1. Feature not built (!CONFIG_ARM64_BRBE):
Falls back to the current behaviour i.e event gets rejected.
2. Feature built but HW not supported (CONFIG_ARM64_BRBE && !FEAT_BRBE):
Falls back to the current behaviour i.e event gets rejected.

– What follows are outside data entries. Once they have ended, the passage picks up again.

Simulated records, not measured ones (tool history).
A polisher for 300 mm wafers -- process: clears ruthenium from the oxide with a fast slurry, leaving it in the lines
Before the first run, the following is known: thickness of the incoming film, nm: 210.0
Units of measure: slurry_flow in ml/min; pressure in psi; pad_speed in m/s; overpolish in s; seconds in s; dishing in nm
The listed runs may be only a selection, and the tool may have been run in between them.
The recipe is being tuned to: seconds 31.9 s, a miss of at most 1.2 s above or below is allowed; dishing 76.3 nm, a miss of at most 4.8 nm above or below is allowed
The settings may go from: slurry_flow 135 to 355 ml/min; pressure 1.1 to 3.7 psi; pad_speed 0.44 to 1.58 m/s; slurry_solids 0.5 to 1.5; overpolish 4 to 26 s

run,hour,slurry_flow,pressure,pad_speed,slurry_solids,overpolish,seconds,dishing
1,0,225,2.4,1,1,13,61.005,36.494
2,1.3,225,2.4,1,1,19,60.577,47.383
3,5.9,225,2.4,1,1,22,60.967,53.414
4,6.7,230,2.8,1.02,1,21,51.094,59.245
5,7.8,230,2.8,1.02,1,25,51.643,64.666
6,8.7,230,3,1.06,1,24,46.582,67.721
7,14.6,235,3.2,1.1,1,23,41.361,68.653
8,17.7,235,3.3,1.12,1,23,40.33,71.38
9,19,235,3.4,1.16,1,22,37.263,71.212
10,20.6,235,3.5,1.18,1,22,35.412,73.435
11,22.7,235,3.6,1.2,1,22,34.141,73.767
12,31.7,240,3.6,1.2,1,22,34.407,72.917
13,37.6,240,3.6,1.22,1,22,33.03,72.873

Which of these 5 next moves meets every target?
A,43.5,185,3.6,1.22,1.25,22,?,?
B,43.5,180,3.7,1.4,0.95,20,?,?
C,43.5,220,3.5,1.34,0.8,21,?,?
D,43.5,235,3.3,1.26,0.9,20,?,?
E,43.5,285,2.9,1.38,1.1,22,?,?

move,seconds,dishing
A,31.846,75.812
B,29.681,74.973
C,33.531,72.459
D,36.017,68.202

3. Feature built and HW supported (CONFIG_ARM64_BRBE && FEAT_BRBE):
Platform supports branch stack sampling requests. Let's observe through a
simple example here.
$perf record -j any_call,u,k,save_type ls
[Please refer perf-record man pages for all possible branch filter options]
$perf report
-------------------------- Snip ----------------------
# Overhead Command Source Shared Object Source Symbol Target Symbol Basic Block Cycles
# ........ ....... .................... ............................................ ............................................ ..................
#
3.52% ls [kernel.kallsyms] [k] sched_clock_noinstr [k] arch_counter_get_cntpct 16
3.52% ls [kernel.kallsyms] [k] sched_clock [k] sched_clock_noinstr 9
1.85% ls [kernel.kallsyms] [k] sched_clock_cpu [k] sched_clock 5
1.80% ls [kernel.kallsyms] [k] irqtime_account_irq [k] sched_clock_cpu 20
1.58% ls [kernel.kallsyms] [k] gic_handle_irq [k] generic_handle_domain_irq 19
1.58% ls [kernel.kallsyms] [k] call_on_irq_stack [k] gic_handle_irq 9
1.58% ls [kernel.kallsyms] [k] do_interrupt_handler [k] call_on_irq_stack 23
1.58% ls [kernel.kallsyms] [k] generic_handle_domain_irq [k] __irq_resolve_mapping 6
1.58% ls [kernel.kallsyms] [k] __irq_resolve_mapping [k] __rcu_read_lock 10
-------------------------- Snip ----------------------
$perf report -D | grep cycles
-------------------------- Snip ----------------------
..... 1: ffff800080dd3334 -> ffff800080dd759c 39 cycles P 0 IND_CALL
..... 2: ffff800080ffaea0 -> ffff800080ffb688 16 cycles P 0 IND_CALL
..... 3: ffff800080139918 -> ffff800080ffae64 9 cycles P 0 CALL
..... 4: ffff800080dd3324 -> ffff8000801398f8 7 cycles P 0 CALL
..... 5: ffff8000800f8548 -> ffff800080dd330c 21 cycles P 0 IND_CALL
..... 6: ffff8000800f864c -> ffff8000800f84ec 6 cycles P 0 CALL
..... 7: ffff8000800f86dc -> ffff8000800f8638 11 cycles P 0 CALL
..... 8: ffff8000800f86d4 -> ffff800081008630 16 cycles P 0 CALL
-------------------------- Snip ----------------------
perf script and other tooling can also be applied on the captured perf.data
Similarly branch stack sampling records can be collected via direct system
call i.e perf_event_open() method after setting 'struct perf_event_attr' as
required.
event->attr.sample_type |= PERF_SAMPLE_BRANCH_STACK
event->attr.branch_sample_type |= PERF_SAMPLE_BRANCH_<FILTER_1> |
PERF_SAMPLE_BRANCH_<FILTER_2> |
PERF_SAMPLE_BRANCH_<FILTER_3> |
...............................
But all branch filters might not be supported on the platform.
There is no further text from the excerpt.